Why it matters: Inside courtrooms abandoned when the Criminal Justice Campus opened in 2022 sits a trove of Indianapolis history — 150 years of records, maps and photographs.
State of play: The courtrooms now house the City-County Archives, a new effort to centralize and preserve Indianapolis' historical records.
- The project is led by Jordan Ryan, who began as a consultant in 2021 and has worked with the Department of Metropolitan Development.
- As requests poured in from other agencies, it became clear the city needed a central archive.
- It became clear, she said, that the city needed someone — and somewhere — to centralize record archiving across departments.
So, she was hired, and the deluge of records from dozens of city-county agencies began.

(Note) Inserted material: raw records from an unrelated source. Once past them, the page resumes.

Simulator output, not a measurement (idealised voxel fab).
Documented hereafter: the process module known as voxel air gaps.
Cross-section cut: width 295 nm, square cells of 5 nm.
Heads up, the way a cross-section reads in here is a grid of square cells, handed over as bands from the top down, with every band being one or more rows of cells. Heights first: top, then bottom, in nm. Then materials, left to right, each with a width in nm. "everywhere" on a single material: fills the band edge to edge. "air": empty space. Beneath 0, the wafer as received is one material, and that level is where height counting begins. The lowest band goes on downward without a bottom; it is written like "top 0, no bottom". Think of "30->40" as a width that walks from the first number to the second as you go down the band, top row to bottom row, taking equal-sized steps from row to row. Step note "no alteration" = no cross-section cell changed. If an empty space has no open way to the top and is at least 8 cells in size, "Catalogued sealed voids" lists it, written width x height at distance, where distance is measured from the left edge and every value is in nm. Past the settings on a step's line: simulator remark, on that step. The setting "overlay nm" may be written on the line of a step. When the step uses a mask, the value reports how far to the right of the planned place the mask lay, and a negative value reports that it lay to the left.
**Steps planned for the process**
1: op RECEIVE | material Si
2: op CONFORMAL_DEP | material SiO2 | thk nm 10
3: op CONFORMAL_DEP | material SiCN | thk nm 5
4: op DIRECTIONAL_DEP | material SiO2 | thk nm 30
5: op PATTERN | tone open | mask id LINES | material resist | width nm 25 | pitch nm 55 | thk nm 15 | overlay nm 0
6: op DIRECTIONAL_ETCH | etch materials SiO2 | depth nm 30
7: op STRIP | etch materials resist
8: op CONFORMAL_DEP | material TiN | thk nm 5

- "We've got a 150-year backlog and we're like two years old," Ryan said.
- She started with one courtroom in 2024 and has since expanded to four more.
- Last year, she added archivist Deedee Davis to her team — bringing the total to two employees.

"It's a scrappy operation," Davis told Axios during a recent tour.
- There's one courtroom full of hundreds of boxes of microfilm records, permeated by the vinegar smell of decaying cellulose acetate film.
- Another is stacked with massive jail log books going back to the 1800s, handwritten records of individuals arrested for offenses like drunkenness and prostitution.
- Another room is stacked with dirt-coated boxes of paper records from the Department of Public Works. "One of these boxes had raccoon prints on it," Davis said.
- There are illustrations, photographs, and detailed maps that chart the city's progress from a small, planned town surrounded by farmland to a sprawling metropolis.
Between the lines: Beyond organizing the city's records, there's the matter of deciding what to keep.
- While record retention laws dictate what must be kept, Ryan said, historical value, research interest and internal reference questions are guiding decisions about what else to preserve.
- In the last year, many of those questions have been about Greenlawn Cemetery.
- They've led the city's efforts to track down records from the city's first public burying grounds to learn about the graves being uncovered as the city works on the Henry Street Bridge project.
What's next: Right now, the archives are open by appointment only as the two-woman team and a handful of volunteers make their way through the mountains of materials awaiting examination.
- Ryan is looking at existing archives, such as the Indiana State Archives, which is currently getting a new home downtown by the state library, and other municipal archives around the country, for models to guide their work.
- In a distant future, the goal would be to have a public-facing portion.
- "The state library just celebrated its 200th birthday," Ryan said, "and we're in diapers."